Generalized Tries in OCaml

kuniga.me > NP-Incompleteness > Generalized Tries in OCaml

Generalized Tries in OCaml

16 Dec 2017

In Chapter 10 of Purely Functional Data Structures, Okasaki describes a generalized trie. In this post we’ll see how tries can be seen as maps over a specific type of keys and how we can construct maps over any type of keys.

We discussed tries in OCaml in a previous post. At first glance, it looks like a special data structure but we’ll now see it’s basically a map.

The basic form of a map is a pair of (key, value). In most programming languages the key has to be a scalar (e.g. int, string) or some complex that can be converted to one (think of hashCode() in Java).

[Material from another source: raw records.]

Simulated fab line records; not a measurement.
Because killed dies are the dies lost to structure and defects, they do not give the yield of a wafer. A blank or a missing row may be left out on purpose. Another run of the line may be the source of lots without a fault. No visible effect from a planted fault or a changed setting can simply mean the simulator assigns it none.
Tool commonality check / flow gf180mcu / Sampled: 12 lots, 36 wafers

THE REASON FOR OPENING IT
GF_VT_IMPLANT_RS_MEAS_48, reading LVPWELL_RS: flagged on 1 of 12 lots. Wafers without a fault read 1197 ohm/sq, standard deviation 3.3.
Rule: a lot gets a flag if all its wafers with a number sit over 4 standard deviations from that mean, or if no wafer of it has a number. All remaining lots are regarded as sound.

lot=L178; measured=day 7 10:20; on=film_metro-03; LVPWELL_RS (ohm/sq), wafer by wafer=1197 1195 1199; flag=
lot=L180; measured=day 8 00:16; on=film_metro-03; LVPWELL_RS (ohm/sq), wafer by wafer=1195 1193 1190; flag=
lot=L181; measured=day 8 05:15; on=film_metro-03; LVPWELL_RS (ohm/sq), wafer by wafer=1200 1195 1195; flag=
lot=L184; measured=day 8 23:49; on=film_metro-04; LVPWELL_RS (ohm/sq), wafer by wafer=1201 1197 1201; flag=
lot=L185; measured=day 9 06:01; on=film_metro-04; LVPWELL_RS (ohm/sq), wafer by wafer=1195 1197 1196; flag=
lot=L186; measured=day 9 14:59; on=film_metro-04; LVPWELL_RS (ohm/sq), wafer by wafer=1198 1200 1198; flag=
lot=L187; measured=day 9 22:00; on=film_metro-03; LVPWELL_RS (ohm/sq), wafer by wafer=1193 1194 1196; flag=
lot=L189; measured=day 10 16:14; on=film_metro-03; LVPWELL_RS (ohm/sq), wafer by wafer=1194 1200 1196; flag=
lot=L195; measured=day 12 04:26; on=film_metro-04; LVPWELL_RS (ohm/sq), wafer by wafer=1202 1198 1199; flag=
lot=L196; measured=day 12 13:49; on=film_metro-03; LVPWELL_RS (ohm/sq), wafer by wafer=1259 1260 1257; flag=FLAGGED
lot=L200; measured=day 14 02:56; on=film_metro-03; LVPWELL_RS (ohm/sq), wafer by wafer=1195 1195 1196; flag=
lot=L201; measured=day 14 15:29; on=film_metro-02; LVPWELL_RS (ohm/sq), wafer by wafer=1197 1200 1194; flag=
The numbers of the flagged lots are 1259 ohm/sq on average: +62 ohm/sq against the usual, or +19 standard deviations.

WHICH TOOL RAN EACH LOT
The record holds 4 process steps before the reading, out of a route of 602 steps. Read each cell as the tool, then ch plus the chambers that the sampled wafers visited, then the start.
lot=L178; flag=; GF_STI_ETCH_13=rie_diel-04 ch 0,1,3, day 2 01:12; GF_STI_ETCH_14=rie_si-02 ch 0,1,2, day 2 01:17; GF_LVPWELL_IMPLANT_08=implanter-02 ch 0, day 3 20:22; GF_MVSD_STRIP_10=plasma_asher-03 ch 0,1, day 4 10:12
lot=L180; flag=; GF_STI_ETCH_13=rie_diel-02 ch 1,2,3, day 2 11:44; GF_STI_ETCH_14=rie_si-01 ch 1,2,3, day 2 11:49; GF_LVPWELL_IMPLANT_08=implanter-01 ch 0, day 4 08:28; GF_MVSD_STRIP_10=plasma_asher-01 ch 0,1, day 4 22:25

For simplicity, let’s assume our scalar is an int and our value is of generic type T. Also, note that the syntax we present below is not valid OCaml (I find OCaml’s type syntax a bit hard to read). A map with int keys can be represented as:

map<int, T>

If we want a two dimensional key, for example (int, int), we can have a map of maps:

map<int, map<int, T>>

and if the dimensions are not fixed, for example, a list of integers, then we can define a recursive structure for our map

map<list<int>, T> =
  Node of (option<T> * map<int, mapOverList>)

If we think of strings as lists of characters, a trie is then a map where the key is a list of characters. From the type above we can simply change the key of our map above to a list of characters and for a basic trie T is a boolean

map<string, bool> =
  Node of (bool * map<char, mapOverList>)

Note that option<bool> is redundant, so we can use bool only.

Maps over trees

tree2

We can now generalize the key to more complex recursive types such as trees. Suppose we fave the following type for tree:

tree<int> = (int * tree<int> * tree<int>)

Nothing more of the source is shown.